East African Community denies launch of common currency
The East African Community (EAC) regional bloc has clarified suggestions that the bloc members have launched a common regional currency.
A post on social media shared by an account named “Government of East Africa” indicated that the common currency had been launched under the name “The East African Sheafra”.
“The East African Sheafra of SHF.5 Currency Note of fuv5 has finally Landed,” one post said.
According to the post, the said currency is a combination of the shilling of East Africa and Franc with an image of a banknote to depict that.
However, the EAC dismissed the claims, indicating that work is underway by leaders of the regional bloc to facilitate the launch of a common currency for the region to facilitate trade.
At a press conference on March 4, the Secretary General of EAC clarified that a roadmap has already been laid by the Director of Finance and the foundation is being laid towards the launch of the currency.
According to Dr Peter Mathuki, these suggestions on social media are only indicative of the need to speed up processes leading to the launch and introduction of the common currency for the good of all within the region.
“Some people from East Africa excited us by moving ahead of us by telling us that we have our currency. I wish it was true, it was fake news but very fulfilling news to me as the secretary general but that tells us people are ahead of us in terms of the bureaucracy. So the issues we keep talking about, harmonisation of some standards and systems so that it can happen, the people themselves are saying that we need that currency very fast so that it can facilitate trade because why would we want to move from one country to another, carrying another currency and then you change that currency to get the local currency,” he said in a post on the EAC page on X.
“I think it’s high time we need to move fast and while we appreciate the pressure coming from the people and the bloggers, we need to move with speed so that we can realise the common currency. The roadmap that has been read by the Director of Finance of 2030, is an indicative, only how I wish we could work faster to make sure that this is realized,” he added.
In line with this he said, there is a scheduled retreat for leadership of the EAC and foreign ministers within the bloc to dialogue and deliberate on the way forward.
“It is the intention of the council of ministers and a directive that we need to move with speed. And, therefore, the retreat of the ministers, ministers of EAC, ministers of foreign affairs will be meeting at a retreat later this month to look at some of these things and see how we can fast-track to ensure that we realise the full benefits of regional integration because that is the essence of coming together as a community,” Dr Mathuki indicated.

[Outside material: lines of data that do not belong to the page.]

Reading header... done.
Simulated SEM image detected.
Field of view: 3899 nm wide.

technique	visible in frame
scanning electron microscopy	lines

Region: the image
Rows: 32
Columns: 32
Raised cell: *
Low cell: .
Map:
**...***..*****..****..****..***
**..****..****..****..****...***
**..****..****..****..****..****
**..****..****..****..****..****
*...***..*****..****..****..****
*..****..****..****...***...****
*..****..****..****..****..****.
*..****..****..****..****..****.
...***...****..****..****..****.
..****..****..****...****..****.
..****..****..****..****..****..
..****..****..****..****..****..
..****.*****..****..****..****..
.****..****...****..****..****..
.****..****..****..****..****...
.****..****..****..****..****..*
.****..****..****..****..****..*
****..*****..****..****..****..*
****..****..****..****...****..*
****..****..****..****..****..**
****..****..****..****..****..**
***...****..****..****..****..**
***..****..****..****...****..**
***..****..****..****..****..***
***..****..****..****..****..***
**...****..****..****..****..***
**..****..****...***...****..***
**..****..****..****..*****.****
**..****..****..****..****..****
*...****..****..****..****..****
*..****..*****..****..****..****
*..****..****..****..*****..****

The EAC has adopted the East African Monetary Union in accordance with the EAC Treaty which lays the groundwork for a monetary union and allows EAC Partner States to progressively converge their currencies into a single currency in the community. The launch of the currency was extended in 2022 for reasons that the customs union and common market protocols had not been implemented leading to a failure in attaining the monetary union for the common currency.
All partner states will have to observe the macro-economic convergence criteria of headline inflation of 8 per cent, the gross public debt of 50 per cent, a reserve of 4.5 months of import cover, and the ceiling on the overall deficit of not more than 3 per cent of GDP including grants. Burundi and Kenya have not been able to achieve this with their current debt ceiling resulting in an extension.